PUBLISHED: 15:10 24 April 2019 | UPDATED: 16:46 25 April 2019

A file image of the River Lea, near the towpath where robberies are on the increase. Picture: Dan Atrill/Flickr/Creative Commons licence CC BY 2.0

A file image of the River Lea, near the towpath where robberies are on the increase. Picture: Dan Atrill/Flickr/Creative Commons licence CC BY 2.0

Archant

Boaters on the River Lea are planning community patrols of the towpath after a spate of terrifying knifepoint robberies over the last few months.

A narrow boat moves along the River Lea. Picture: Gareth FullerA narrow boat moves along the River Lea. Picture: Gareth Fuller

Groups of masked youngsters armed with huge knives have been mugging people for their phones and bank cards several times a week, according to reports.

The hotspots are said to be the Homerton Road bridge, the area near Springfield Park and around Markfield Park further along in Tottenham.

One man told the Gazette two men tried to break into his boat on April 10 but he managed to scare them off after grabbing an axe he uses for chopping wood.
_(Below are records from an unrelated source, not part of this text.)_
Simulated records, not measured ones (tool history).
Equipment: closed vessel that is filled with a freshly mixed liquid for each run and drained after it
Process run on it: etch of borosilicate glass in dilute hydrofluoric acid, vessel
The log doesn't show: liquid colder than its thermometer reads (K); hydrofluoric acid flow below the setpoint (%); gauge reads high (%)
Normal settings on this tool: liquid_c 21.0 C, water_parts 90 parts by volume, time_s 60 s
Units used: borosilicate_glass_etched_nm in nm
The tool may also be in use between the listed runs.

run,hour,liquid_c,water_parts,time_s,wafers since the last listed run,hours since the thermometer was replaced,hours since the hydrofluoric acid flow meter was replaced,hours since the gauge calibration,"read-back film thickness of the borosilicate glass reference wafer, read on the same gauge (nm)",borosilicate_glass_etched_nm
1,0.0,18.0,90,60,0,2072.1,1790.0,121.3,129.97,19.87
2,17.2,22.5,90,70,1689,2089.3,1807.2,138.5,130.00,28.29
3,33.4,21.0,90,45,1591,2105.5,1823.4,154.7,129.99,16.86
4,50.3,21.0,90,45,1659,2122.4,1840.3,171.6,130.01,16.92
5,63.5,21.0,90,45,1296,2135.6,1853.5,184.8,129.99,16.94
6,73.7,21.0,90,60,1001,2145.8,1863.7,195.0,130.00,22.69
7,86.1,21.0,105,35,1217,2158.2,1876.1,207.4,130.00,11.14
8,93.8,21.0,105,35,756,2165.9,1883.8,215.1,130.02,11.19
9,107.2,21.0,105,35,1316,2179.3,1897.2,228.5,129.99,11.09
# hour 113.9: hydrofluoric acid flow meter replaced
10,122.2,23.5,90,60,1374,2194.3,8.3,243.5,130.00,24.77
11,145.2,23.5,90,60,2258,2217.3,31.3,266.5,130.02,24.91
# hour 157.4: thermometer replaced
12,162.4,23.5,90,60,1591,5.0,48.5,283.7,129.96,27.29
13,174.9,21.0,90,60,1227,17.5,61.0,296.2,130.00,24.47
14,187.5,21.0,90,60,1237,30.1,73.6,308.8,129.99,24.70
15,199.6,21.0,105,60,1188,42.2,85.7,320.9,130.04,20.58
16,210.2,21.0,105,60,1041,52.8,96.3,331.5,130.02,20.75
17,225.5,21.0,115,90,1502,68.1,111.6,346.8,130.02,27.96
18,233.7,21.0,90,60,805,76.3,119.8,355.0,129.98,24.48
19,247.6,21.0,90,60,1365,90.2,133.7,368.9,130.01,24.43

“I thought it was my friend,” he said. “But when I saw they were trying to rip the door open forcefully I just panicked. The burner was right by the door so I just grabbed the axe and kicked it open. They jumped off the boat really quickly and legged it.

“There have been two guys wearing balaclavas mugging people at knifepoint. I know three people who have been robbed. Literally a few days before my attempted break-in a woman was robbed just under the bridge [Homerton Road] next to where I was moored. She had her nose broken.

“I think there's a few crews doing it but the two with balaclavas are carrying around a big kitchen knife. They're brazen enough.”

Three days later another man was mugged while cycling home.

A friend said: “Three young men in masks held him by knifepoint, stole his bike, phone, wallet and held him there while two went to an ATM to draw cash. They held a knife to him until he gave his PIN.”

Hackney Council, the Canal and River Trust (CRT) and local police are all aware of the spike in crime and meet regularly with the boaters. Cops and the town hall recently installed CCTV cameras at key locations on the towpath in an effort to catch criminals.

But the cash-strapped force doesn't have resources to patrol the towpath as regularly as is needed, so boaters are now taking it on themselves.

Helen Brice formed the group Canal Watch London and tried to launch volunteer patrols last year but found not enough people could commit. Recent incidents have led to more people coming forward, however, and they are set to start again. The patrols will be non-confrontational – groups will use torches and whistles to make people aware the towpath is being watched and pass on any reports to police.

“The main purpose is to create a presence that deters crime, and encourages the community to take control of their space,” Helen said.

“We don't want to be scaremongering but we don't know what to do. We also don't want to be vigilantes. But more boaters are being alerted to this and being affected.”

Helen said another idea the group is toying with is to patrol from the water in canoes or dinghies, though discussions about that are at an early stage.

A spreadsheet with information about crimes on the river was created a year ago, with the details handed over to police. In that time 189 incidents had been logged, mostly burglaries.

Volunteer-led neighbourhood watch group Shomrim, which also patrols the towpath, has shared its methods with the boaters.

Shomrim chair, Rabbi Herschel Gluck, told the Gazette as well as supporting the boaters his volunteers would themselves be increasing patrols on the towpath in the wake of the robberies.

On their work with the boaters, he added: “We have worked very closely with the group and told them what to do. We gave them our model and have also put them in touch with the local police. We've had many hours of talks trying to help them. People think they can get away with committing crimes on the towpath because it is forlorn and isolated. It's a free-for-all.”

The town hall's crime chief Cllr Caroline Selman said she met the CRT this week to discuss what could be done.

She said: “We are working closely with the police and CRT to tackle crime along the towpath, listening to the concerns raised by residents and towpath users.

“Local police safer neighbourhood teams have been proactively working to tackle this issue, and we recently worked with them to install CCTV cameras.

“We know residents are concerned and therefore will be arranging a joint meeting between us, CRT and the police to provide an update.”